I'm looking into using a consistent hash algorithm in some java code I'm writing. The guava Hashing library has a consistentHash(HashCode, int)
method, but the documentation is rather lacking. My initial hope was that I could just use consistentHash()
for simple session affinity to efficiently distribute load across a set of backend servers.
Does anyone have a real-world example of how to use this method? In particular I'm concerned with managing the removal of a bucket from the target range.
For example:
@Test
public void testConsistentHash() {
List<String> servers = Lists.newArrayList("server1", "server2", "server3", "server4", "server5");
int bucket = Hashing.consistentHash(Hashing.md5().hashString("someId"), servers.size());
System.out.println("First time routed to: " + servers.get(bucket));
// one of the back end servers is removed from the (middle of the) pool
servers.remove(1);
bucket = Hashing.consistentHash(Hashing.md5().hashString("blah"), servers.size());
System.out.println("Second time routed to: " + servers.get(bucket));
}
Leads to the output:
First time routed to: server4 Second time routed to: server5
What I want is for that identifier ("someId") to map to the same server after removal of a server earlier in the list. So in the sample above, after removal I guess I'd want bucket 0 to map to "server1", bucket 1 to map to "server3", bucket 2 to map to "server4" and bucket 3 to map to "server5".
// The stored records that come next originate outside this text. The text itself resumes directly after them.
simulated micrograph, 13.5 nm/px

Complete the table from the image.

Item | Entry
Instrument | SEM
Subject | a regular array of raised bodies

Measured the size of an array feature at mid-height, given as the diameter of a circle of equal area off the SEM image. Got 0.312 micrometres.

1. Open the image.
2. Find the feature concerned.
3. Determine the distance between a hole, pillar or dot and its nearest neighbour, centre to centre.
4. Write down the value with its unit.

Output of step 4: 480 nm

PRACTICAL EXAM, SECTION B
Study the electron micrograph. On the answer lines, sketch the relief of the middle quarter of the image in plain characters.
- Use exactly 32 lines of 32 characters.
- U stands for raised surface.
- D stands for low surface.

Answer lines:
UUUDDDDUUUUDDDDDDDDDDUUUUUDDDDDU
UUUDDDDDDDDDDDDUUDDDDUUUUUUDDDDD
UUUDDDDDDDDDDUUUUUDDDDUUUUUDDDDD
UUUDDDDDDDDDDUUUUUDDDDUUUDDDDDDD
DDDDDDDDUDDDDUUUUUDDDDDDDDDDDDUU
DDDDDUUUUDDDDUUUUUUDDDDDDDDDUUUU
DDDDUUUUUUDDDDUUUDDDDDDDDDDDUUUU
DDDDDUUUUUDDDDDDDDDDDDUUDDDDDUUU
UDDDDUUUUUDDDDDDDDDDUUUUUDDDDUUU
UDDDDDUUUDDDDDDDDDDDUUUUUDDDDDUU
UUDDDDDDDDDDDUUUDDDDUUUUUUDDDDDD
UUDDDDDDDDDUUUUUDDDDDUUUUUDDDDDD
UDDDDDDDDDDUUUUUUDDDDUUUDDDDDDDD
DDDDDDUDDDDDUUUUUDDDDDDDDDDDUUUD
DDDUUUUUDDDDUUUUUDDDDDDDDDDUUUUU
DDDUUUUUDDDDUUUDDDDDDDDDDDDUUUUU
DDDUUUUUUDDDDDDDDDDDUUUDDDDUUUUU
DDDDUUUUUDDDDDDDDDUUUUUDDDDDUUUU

Am I supposed to maintain a separate (more complicated than a list) data structure to manage bucket removal and addition? I guess I had envisioned perhaps a more complicated Hashing API that would manage the remapping after adding and removal of particular buckets for me.
Note: I know the sample code is using a small input and bucket set. I tried this with 1000s of input across 100 buckets and the result is the same. Inputs that map to buckets 0-98 stay the same when I change the buckets
to 99 and bucket 99 gets distributed across the remaining 99 buckets.